Admittedly, the composites manufacturing strategy of a company as big as Boeing cannot be ascribed 
to one person at Boeing, but Tsotsis’ long experience with aerocomposites gives his words weight, and what he had to say was intriguing.

First, he reviewed the history of
 prepreg use, noting that it became
 the preferred material form because it enabled manufacturers to achieve consistent resin/matrix ratios in finished products. Prepregs also have been well qualified and are well supported by material characterization data. He also acknowledged that prepregs are difficult to form into complex shapes, have a limited working life and must be kept frozen when not in use, and require expensive “monument” equipment — ATLs and autoclaves — that tend to become workflow bottlenecks.

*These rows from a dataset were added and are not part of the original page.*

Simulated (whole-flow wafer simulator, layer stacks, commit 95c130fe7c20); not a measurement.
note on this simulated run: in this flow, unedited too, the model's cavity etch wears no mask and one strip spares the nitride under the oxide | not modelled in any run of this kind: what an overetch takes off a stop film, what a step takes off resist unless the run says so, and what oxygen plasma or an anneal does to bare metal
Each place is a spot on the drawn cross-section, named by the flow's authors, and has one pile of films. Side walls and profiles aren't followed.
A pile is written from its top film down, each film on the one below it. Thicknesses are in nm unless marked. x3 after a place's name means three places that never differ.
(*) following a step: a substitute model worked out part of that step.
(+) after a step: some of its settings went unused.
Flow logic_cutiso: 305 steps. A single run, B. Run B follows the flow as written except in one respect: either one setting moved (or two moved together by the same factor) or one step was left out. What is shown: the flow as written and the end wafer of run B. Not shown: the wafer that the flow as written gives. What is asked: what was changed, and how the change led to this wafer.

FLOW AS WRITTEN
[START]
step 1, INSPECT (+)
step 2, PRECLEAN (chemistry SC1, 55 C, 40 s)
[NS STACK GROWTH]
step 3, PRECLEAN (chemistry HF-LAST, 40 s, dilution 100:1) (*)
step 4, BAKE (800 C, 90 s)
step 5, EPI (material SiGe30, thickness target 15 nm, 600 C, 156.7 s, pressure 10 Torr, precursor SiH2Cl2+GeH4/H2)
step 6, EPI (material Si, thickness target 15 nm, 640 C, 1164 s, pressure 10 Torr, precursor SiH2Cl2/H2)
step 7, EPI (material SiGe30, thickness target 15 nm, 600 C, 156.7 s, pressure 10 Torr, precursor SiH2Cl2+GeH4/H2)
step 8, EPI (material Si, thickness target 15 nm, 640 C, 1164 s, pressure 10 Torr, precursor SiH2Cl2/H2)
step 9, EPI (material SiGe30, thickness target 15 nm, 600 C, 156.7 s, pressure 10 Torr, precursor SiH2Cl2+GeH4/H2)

Liquid molding, on the other hand, he said, offers fabricators the use of three-dimensional (3D) preforms, braids and weaves (i.e., the material flexibility to meet a greater variety of end-use requirements) eliminates the use of an autoclave and requires no freezer. Downsides? Fiber/resin ratios are more difficult to control with liquid molding, composites made via liquid molding are not as well qualified, and liquid molding processes require additional quality-control steps that prepregs don’t require. Further, he admitted that companies like Boeing have invested millions of dollars in autoclaves, thus their use is, in many ways, imperative.

In short, said Tsotsis, he believes the aerospace industry needs to “get out of the prepreg box” and look more seriously at new chemistries, collaborate to develop reliable design models, increase automation, reduce assembly costs, more proactively address environmental concerns, and more effectively leverage already developed knowledge from other composites end-markets.

From the design side, Tsotsis said he would like to see more innovation in chemistry so that resins can be tailored to designs, rather than having to tailor designs to chemistries, which he believes is the current modus operandi. In addition, he said he would like to see molecular dynamics tools better developed and definitively linked to verifiable test data. And model development, on the whole, he said, is too “siloed” and needs to be addressed more cooperatively and collaboratively with suppliers, OEMs and researchers. Finally, he said, “modeling of strength needs a quantum improvement to be truly useful.”

On the aerocomposites manufacturing floor, Tsotsis said, quality control drives everything, and because of that, process control is paramount. But, unlike the automotive industry, where quality is measured by process consistency, aerospace relies on 100% inspection of finished parts, regardless of process quality. The difference, of course, is the degree of risk involved, and in aerospace, it is assumed there is no room for error.

Tsotsis ended his presentation with a reminder of the value of change, and a desire for a willingness to see technical maturation continue: “Just because we’ve done something that way does not mean it’s the best way.”